"There is no conflict with someone that wants to be rich, and leaves work the same way he always does and just happens to stumble upon a lottery ticket. I don't care what color hair he has, or how he kisses his wife, or how long he brushes his teeth. I find this to be a very boring inciting incident because there is no conflict."
You're building strawmen here. If the opening sequence of the film, was a person finding a lottery ticket - it likely wouldn't be the inciting incident. The inciting incident would likely be further on - perhaps when he goes to CASH the ticket. We get a bit of the first act to build the ordinary world.
In your example, you took the time to 'build' an ordinary world, where the stock tip he receives out of the blue - is somehow more relevant than finding a ticket out of the blue would be. If he had not received the phone tip in your example, the choices he made following it would not have occurred.
If he doesn't find the ticket on his walk to work -the choices he makes would not have occurred.
Both incidents occur in the course of the hero's ordinary day.
Bad writing will screw up either example - sure.
I understand what the Deus Ex Machina is - In my first post I describe it as the unsatisfactory way to END a story.
I think that people may have some confusion about what constitutes an "inciting incident" -- just what it means.
You start with a character who is simply going about the normal activities of his life - whatever that may be -- being a stock trader, being a burglar, being a crooked cop, being an unfaithful husband -- being a kid on a distant planet longing for adventure, being whatever he or she is, doing whatever he or she does, carrying whatever thematic baggage he carries in the normal course of his life.
But simply going on his way.
But then something happens - and that something *changes the trajectory of his life" -- and it is that change of trajectory that causes the story to get underway.
Whatever that event may be, how it happens, when it happens, where it happens -- that's not the point. The MC doesn't even have to be there. It doesn't have to happen in the same place, in the same time, on the same continent, in the same *epoch.* All that matters is that the incident, whatever it is, is the thing that is ultimately going to intersect with the MC and knock him off of the trajectory of his normal life -- and that gets the story started.
So -- what is the inciting incident in Jaws? The inciting incident in Jaws is the opening scene of the movie -- it's the arrival of the shark on Amity.
Yes -- the inciting incident occurs before we even meet the MC. Because when you ask the question -- what knocks this guy's life off it's normal trajectory?
Answer -- a shark arrives on the island.
When do we see that happen? Opening scene. He's not there, doesn't even know about it at that time. It's not his "finding out about it" that causes everything to change because he really doesn't "find out" for sure for quite awhile, and then only in dribs and drabs -- no. It's the arrival of the shark itself and what it does.

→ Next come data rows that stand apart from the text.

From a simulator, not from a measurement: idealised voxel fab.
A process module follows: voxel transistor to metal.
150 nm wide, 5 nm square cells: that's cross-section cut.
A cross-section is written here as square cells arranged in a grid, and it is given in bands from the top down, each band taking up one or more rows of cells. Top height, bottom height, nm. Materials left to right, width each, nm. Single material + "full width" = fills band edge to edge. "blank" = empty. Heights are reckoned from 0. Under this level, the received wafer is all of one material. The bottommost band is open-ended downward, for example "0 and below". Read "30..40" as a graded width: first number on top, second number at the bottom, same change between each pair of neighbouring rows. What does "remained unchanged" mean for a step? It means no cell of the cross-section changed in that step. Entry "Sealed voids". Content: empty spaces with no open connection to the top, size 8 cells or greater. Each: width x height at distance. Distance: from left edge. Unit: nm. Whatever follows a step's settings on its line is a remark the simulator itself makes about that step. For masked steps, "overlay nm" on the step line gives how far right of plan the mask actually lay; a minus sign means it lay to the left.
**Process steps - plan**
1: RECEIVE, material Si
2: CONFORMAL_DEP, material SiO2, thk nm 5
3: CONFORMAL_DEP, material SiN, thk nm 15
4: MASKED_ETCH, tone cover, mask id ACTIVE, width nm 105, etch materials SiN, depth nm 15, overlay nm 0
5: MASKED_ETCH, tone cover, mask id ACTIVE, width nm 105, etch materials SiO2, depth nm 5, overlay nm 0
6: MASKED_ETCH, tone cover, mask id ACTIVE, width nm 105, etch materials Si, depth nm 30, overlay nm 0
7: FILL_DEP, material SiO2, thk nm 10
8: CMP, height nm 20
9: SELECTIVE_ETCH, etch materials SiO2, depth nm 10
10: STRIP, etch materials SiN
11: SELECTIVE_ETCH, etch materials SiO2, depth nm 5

You could have an inciting incident happen on the other side of the world from the MC -- a terrorist delivers a nuclear bomb to somebody -- oops -- that it. Inciting incident. A bit later, we meet the guy who's going to have to stop it.
Or for that matter, it could be a meteor flying through space -- cut to some guy driving to work. Chances are, at some point, these two -- meteor flying through space and guy on his way to work, are going to meet up in a way that's going to disrupt this guy's normal routine.
Or you simply get up one morning and wouldn't you know it? The dead have started coming back to life and eating the living. Hate it when that happens. Not your fault. Didn't have anything to do with you.
You were just going about your normal life worrying about your everyday stuff -- suddenly, without warning -- somebody's trying to kill you and eat you. Deal with it.
That's what you call one major inciting incident.
Now -- obviously, the storyteller crafts the story in order to develop the theme he has in mind, the inciting incident, just like everything else, isn't going to be arbitrary. There aren't "really" any coincidences in stories -- everything is in there because we put it in there.
So obviously, the shark doesn't just happen to find its way to the island nor the lottery ticket just happen "by chance" to find its way to the main character of the MC in question.
Of course not. Rather - we, as storytellers, have chosen to *tell a story* about somebody who is facing the challenge of a great white shark, or conversely, of somebody who has won the lottery. So we send them the winning ticket, or the shark.
But it's perfectly fine for us to choose to tell the story of someone who is "sent* a shark by chance and then has to deal with it, as opposed to someone who goes looking for sharks, just as it's perfectly fine to tell the story of someone who simply stumbles upon a lottery ticket by coincidence, and then has to deal with it, as opposed to someone who is, in some sense out looking for lottery tickets.
You can certainly tell either kind of story -- but they are different stories, and both perfectly legitimate stories to tell. We can "craft" the coincidences of our stories in exactly the same as we "craft" the predestination of our stories -- both can work and both can sometimes stick in people's throat, depending on when and how we use them.